Just as with << and >>, the expression in the syntax declaration in line 4 is interpreted as the right-hand-side of a rule. Only this time the implicit non-terminal on the left-hand-side is one unique to LispList. Although it will be possible to provide different expressions for reading and writing, or even custom recognizers and generators, here a single expression suffices for both.

When doing output ws* will be ignored and ws+ will result in a single space character, hence the removal of extra whitespace. In theory it should be possible to figure out how many characters are missing to reach a specified width and distribute them among ws* generators, but I haven't gotten to designing that part yet! :)
Array Size Constraints

Many functions manipulating arrays impose implicit constraints on the sizes of those arrays. e.g.
- Element-wise arithmetic operations require both operands and the result to have the same size.
- The output of merging two sorted arrays or concatenating two strings has a size equal to the sum of the sizes of those arrays.

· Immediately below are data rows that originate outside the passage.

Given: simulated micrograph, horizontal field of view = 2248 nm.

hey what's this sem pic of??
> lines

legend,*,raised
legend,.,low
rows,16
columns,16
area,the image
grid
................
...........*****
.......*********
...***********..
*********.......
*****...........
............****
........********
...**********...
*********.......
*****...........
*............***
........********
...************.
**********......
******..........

- Knot insertion increases the number of both knots and control points of a B-spline curve by one.
Although one could easily express such constraints in a precondition block, this approach has a few limitations:
- Errors aren't discovered until the program runs.
- The compiler can't use the information to infer sizes that are left out.
- The compiler can't use the information to optimize the number of hidden parameters used to pass sizes of runtime-sized arrays.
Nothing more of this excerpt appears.